Mon., Jan 27: The Prelude: Books Sixth, Seventh, Eleventh, & Fourteenth

*****Wednesday, Jan 29: Test on Introduction and Blake, Burns, and Wordsworth poems. Passages that have been pointed out and discussed in class will be identified and discussed. This requires careful and repeated reading, careful listening, and attention to the explanations both in class and in the notes in the text‑‑in other words, familiarity with the poems read.

Fri., Jan 31: Coleridge: The Eolian Harp, Ancient Mariner

Mon., Feb 3: Kubla Khan, Frost at Midnight

Wed., Feb 5: Byron: She Walks in Beauty, Stanzas for Music, Childe Harold's Pilgrimage, Don Juan: Canto I

Fri., Feb 7: Shelley: Mont Blanc, Ozymandias, Ode to the West Wind

Mon., Feb 10: Shelley: To a Sky‑Lark, Adonais

Wed., Feb 112: Keats: Chapman's Homer, Elgin Marbles, When I Have Fears, The Eve of St.Agnes

Fri., Feb 14: Keats: La Belle Dame Sans Merci, Ode to a Nightingale

Mon., Feb 17: Ode on a Grecian Urn, To Autumn

*****Wednesday, Feb 19: SECOND TEST: Material covered since first test. Format like the first test .

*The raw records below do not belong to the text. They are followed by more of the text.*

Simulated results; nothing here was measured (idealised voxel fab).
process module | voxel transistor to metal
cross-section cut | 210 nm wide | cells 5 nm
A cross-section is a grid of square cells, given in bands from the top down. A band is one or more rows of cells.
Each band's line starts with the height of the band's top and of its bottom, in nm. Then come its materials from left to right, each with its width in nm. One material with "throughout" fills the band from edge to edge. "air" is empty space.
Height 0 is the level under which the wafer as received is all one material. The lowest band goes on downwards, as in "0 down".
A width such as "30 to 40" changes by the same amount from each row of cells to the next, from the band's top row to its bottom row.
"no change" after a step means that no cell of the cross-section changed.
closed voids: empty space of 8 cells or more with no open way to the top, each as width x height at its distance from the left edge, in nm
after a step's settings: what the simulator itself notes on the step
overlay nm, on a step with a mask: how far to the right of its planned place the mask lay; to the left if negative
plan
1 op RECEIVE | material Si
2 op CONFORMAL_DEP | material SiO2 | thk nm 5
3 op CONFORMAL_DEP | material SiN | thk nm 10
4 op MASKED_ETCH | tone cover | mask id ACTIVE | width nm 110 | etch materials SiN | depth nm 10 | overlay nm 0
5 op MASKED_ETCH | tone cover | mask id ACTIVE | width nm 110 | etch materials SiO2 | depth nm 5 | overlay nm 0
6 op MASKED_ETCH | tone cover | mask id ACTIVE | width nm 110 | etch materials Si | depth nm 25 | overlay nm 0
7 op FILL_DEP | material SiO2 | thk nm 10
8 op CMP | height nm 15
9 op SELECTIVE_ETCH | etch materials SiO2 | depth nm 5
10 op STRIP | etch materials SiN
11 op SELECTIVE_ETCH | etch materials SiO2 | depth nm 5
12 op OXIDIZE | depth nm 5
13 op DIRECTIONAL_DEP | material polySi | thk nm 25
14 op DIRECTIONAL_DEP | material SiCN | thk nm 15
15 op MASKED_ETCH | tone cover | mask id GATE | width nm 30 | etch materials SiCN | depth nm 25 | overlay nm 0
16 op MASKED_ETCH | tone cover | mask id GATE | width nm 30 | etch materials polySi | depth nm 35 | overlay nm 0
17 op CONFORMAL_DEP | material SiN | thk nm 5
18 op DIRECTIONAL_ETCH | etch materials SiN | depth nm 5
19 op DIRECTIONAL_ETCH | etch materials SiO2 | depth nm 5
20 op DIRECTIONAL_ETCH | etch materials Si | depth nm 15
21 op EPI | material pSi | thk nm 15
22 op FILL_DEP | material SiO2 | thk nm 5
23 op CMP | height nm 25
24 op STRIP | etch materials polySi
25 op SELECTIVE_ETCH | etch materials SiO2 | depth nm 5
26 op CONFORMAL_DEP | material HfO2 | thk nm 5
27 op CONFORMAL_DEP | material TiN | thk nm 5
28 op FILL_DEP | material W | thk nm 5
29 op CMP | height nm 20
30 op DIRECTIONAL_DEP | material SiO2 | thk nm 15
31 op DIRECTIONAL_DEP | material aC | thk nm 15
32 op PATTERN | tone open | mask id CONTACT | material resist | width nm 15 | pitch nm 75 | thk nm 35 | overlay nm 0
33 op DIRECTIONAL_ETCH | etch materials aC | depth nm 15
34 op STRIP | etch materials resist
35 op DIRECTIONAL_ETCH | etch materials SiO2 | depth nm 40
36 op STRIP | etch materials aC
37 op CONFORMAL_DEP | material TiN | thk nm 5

Fri.,Feb 21: Tennyson: Mariana, The Lotos‑Eaters,  Ulysses, The Splendor Falls, Tears, Idle Tears

Mon., Feb 24: Tennyson: In Memoriam

Wed., Feb 26: Conclude In Memoriam; The Passing of Arthur

Fri., Feb 28: Browning: My Last Duchess, Home Thoughts (both), The Bishop Orders His Tomb...

Mon., Mar 3: Fra Lippo Lippi, Andrea Del Sarto, Caliban Upon Setebos

Wed., Mar 5: Arnold: The Scholar Gypsy, Dover Beach, Thyrsis

Fri., Mar 7: Hardy: Hap, Neutral Tones, A Broken Appointment, Drummer Hodge, The Darkling Thrush

Mon.,Mar 17: Hardy: Channel Firing, The Convergence of the Twain, Ah Are You Digging, Under the Waterfall, During Wind and Rain

***** Wednesday, March 19: THIRD TEST

Fri., Mar 21: Yeats: The Lake Isle, When You Are Old, No Second Troy, September 1913, The Wild Swans at Coole, Easter 1916

Mon., Mar 24: Yeats: The Second Coming, Sailing to Byzantium, A Prayer for my Daughter

Wed., Mar 26: Yeats: Leda and the Swan, Among School Children, Byzantium,  Crazy Jane Talks ...,

Fri, Mar 28: Introduction to Joyce: The Dead (Video Shown)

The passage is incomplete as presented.